Real-world spatial and tabular datasets frequently contain missing or incomplete values due to sensor outages, survey nonresponses, data integration issues, or manual data entry errors. Missing values reduce data quality, limit analysis, and can negatively affect downstream modeling and decision-making. Discarding records with missing values often results in significant information loss, making intelligent imputation a critical preprocessing step.

The Predict Missing Values Using AI Model tool fills missing numeric values in feature layers and standalone tables using advanced machine learning and deep learning models. Unlike statistical gap-filling methods that operate on individual fields independently, this tool captures relationships across all available fields to produce statistically consistent and context-aware imputations.

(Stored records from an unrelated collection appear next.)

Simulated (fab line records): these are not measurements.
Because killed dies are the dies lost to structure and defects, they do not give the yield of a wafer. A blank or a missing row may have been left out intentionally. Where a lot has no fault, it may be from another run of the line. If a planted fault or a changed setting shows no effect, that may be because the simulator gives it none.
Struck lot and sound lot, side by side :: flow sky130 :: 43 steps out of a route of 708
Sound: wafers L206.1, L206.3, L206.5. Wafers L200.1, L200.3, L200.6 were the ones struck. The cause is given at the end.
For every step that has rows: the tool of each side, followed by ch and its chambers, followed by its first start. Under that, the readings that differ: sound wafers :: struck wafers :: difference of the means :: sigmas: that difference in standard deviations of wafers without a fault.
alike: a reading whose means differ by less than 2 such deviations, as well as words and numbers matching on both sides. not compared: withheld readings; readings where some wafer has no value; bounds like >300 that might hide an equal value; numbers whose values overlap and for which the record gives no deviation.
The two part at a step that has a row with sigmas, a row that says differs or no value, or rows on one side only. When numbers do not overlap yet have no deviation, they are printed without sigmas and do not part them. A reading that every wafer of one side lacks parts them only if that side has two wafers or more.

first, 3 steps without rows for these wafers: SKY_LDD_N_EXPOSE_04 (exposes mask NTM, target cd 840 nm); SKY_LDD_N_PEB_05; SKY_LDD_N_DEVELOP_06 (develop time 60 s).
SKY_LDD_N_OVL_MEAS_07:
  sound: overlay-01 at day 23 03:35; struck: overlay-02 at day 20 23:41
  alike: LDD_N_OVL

This tool does not account for relationships between neighboring features in space or time when filling missing values. The Fill Missing Values tool is more appropriate when the missing data is primarily influenced by spatial proximity or temporal continuity.

The tool currently supports both XGBoost based Imputation and DistilGPT-2 based Imputation models packaged as Esri Model Definition files (.emd) or Deep Learning Packages (.dlpk), allowing you to choose the most appropriate approach based on dataset size, complexity, and system resources.

An AI Based Approach

Statistical imputation methods such as minimum, maximum, mean, median, or mode replace missing values using global statistics or values from neighboring locations in space or time. While fast and easy to apply, these approaches have the following limitations:

  • Ignore relationships between multiple fields.

  • Treat each missing value independently.

  • Fail to capture nonlinear interactions or dependencies.

  • Can bias results when missing values are not random.

The Predict Missing Values Using AI Model tool addresses these limitations by modeling the joint distribution of features, enabling more accurate and realistic imputations, especially for complex, high-dimensional datasets.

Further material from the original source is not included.